Since the release of Start-Up Nation: The Story of Israel’s Economic Miracle by Dan Senor and Saul Singer, Israel’s approach to transforming its economy has many small countries aspiring to becoming the next “idea factory”, where startups are revered as the growth engine. The figures speak for themselves: In 2023, the high-tech sector accounted for nearly 20 per cent of Israel’s GDP, employing nearly 12 per cent of the country’s workforce. A recent report by Rise, an Israeli think-tank, reveals that tech startups showed signs of resilience despite the conflict sparked by Hamas 7 October attacks. Notably, the second quarter of 2024 witnessed a significant uptick in total investment, compared to the first.
However, a new book, Dark Sides of the Startup Nation, offers another perspective, by challenging this celebratory discourse. The author, Sibylle Heilbrunn, Professor of Organisational Sociology and Dean of the Faculty of Social Sciences and Humanities at Kinneret Academic College on the Sea of Galilee, argues that persistent social hierarchies and structural barriers within the high-tech industry have resulted in a zero-sum game with clear winners and losers in the sector. This divide, she writes, is not just economic, but also geographic, with benefits largely confined to Tel Aviv, leaving peripheral regions and marginalised groups in a state of increasing “otherness”.
Prof Heilbrunn’s research triangulates neatly with the 2023 annual report by the Israel Innovation Authority: The high-tech sector has emerged as the largest contributor to Israeli exports, and has seen significant increases in salaries and employment. Yet, diversity remains low, with only 2 per cent of employees in the sector coming from the Arab community, and 2.2 per cent from the Ultra-Orthodox community.
The book begins by contextualising Israel’s high-tech industry within a neo-liberal framework, exposing “the problematic and sometimes contradictory myth that entrepreneurship is meritocratic”. Prof Heilbrunn uses vivid examples to illustrate the unique institutional and social struggles of six distinct groups in the high-tech sector — the Ethiopian community, kibbutz members, immigrants from the former Soviet Union, the Ultra-Orthodox community, Arab-Palestinian Israelis, and women — contrasting them with the more privileged access to high-tech employment opportunities enjoyed by “white Jewish men (mostly Ashkenazi), belonging to a family with a well-off socioeconomic background”.
One such example, she writes, is that of “Ahmed”, an Arab Palestinian from a city near Tel Aviv. Despite impressive academic achievements at the Technion and Tel Aviv University, he had problems landing a job in high-tech because of his ethnicity and the fact that he did not serve in the military, a key gateway into the sector. It was only through a professor’s recommendation that “Ahmed” managed to secure a position at a multinational company, which eventually led him to establish his own successful firm.
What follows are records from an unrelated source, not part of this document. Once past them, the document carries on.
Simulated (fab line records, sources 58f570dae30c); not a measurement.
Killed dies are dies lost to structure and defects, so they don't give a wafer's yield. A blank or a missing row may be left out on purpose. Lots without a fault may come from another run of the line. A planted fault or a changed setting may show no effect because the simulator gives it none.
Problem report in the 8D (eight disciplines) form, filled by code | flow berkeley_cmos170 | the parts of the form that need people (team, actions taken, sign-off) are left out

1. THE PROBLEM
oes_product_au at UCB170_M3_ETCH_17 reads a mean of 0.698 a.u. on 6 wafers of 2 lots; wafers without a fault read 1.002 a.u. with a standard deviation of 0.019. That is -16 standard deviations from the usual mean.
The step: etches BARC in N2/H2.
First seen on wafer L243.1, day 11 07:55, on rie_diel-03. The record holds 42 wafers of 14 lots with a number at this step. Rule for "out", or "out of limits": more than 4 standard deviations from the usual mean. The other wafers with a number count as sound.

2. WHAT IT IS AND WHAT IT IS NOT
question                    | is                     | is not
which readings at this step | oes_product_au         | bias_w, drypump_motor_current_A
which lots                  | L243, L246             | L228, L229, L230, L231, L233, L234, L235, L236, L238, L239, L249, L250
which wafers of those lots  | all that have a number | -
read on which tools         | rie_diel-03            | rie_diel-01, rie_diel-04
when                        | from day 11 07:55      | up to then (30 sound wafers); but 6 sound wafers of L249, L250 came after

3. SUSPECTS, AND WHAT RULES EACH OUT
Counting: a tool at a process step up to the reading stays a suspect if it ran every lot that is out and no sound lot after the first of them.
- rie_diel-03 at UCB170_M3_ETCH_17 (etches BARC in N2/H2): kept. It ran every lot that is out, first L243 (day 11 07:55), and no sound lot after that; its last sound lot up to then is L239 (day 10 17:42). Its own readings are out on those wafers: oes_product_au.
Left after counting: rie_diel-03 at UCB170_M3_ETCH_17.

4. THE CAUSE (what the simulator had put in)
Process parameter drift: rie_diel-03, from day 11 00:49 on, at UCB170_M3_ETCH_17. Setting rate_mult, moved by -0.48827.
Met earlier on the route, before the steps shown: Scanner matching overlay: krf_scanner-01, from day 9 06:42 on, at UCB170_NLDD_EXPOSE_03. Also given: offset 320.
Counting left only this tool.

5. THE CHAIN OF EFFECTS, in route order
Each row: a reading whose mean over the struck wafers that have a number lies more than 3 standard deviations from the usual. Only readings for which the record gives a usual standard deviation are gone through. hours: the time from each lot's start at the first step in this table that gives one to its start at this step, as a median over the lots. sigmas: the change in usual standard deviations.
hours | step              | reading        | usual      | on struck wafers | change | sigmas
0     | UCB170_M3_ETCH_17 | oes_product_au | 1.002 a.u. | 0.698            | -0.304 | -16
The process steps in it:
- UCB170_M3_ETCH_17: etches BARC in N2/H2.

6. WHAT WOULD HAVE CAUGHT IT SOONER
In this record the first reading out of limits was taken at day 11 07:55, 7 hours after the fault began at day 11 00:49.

Prof Heilbrunn highlights the resilience of such self-made entrepreneurs of the so-called marginalised groups in criticising the high-tech sector’s exclusivity. Whether it is entrepreneurs from kibbutzim who have applied their historical expertise in agriculture, former Soviet citizens who have embedded themselves into the broader entrepreneurial ecosystem, or Ethiopian immigrants who have initiated their own ventures in tackling systemic racism, the writer details how these “others” have found ways to navigate barriers peculiar to their situation.
However, the reality appears to be more a matter of choice than circumstance. For instance, the Ultra-Orthodox Jewish community’s isolation from the high-tech sector and the broader Israeli economy is largely a result of chosen detachment, driven by religious and cultural preferences, rather than a systemic failure of the industry to level the playing field, or a “lack of moral concern” for those on the periphery.
In an effort to address this contradiction, Prof Heilbrunn uses the example of various well-meaning government and NGO-led programmes, which have sought to increase high-tech industry participation from peripheral groups and regions with little success. She cites the experiment to turn the southern city of Be’er Sheva into a high-tech hub: While government funding helped turn it into a centre of sorts for cybersecurity start-ups, its inability to retain talent and lagging infrastructure development have kept it well behind Tel Aviv.
Ultimately, however, Heilbrunn does not quite get to the root of the issue. The reader is left to guess what the real factors behind the “divide between Tel Aviv and all the rest” are.
The dichotomy presented by the author’s relentless portrayal of an exclusive environment, and her liberal use of examples proving that those who want to succeed, can, is the crux of the matter. Rather than “challenging the meritocracy myth”, she would be better served by delving into the agency exercised by the so-called “marginal” groups. For a start, the definitions of “winners” and “losers” need to be re-examined.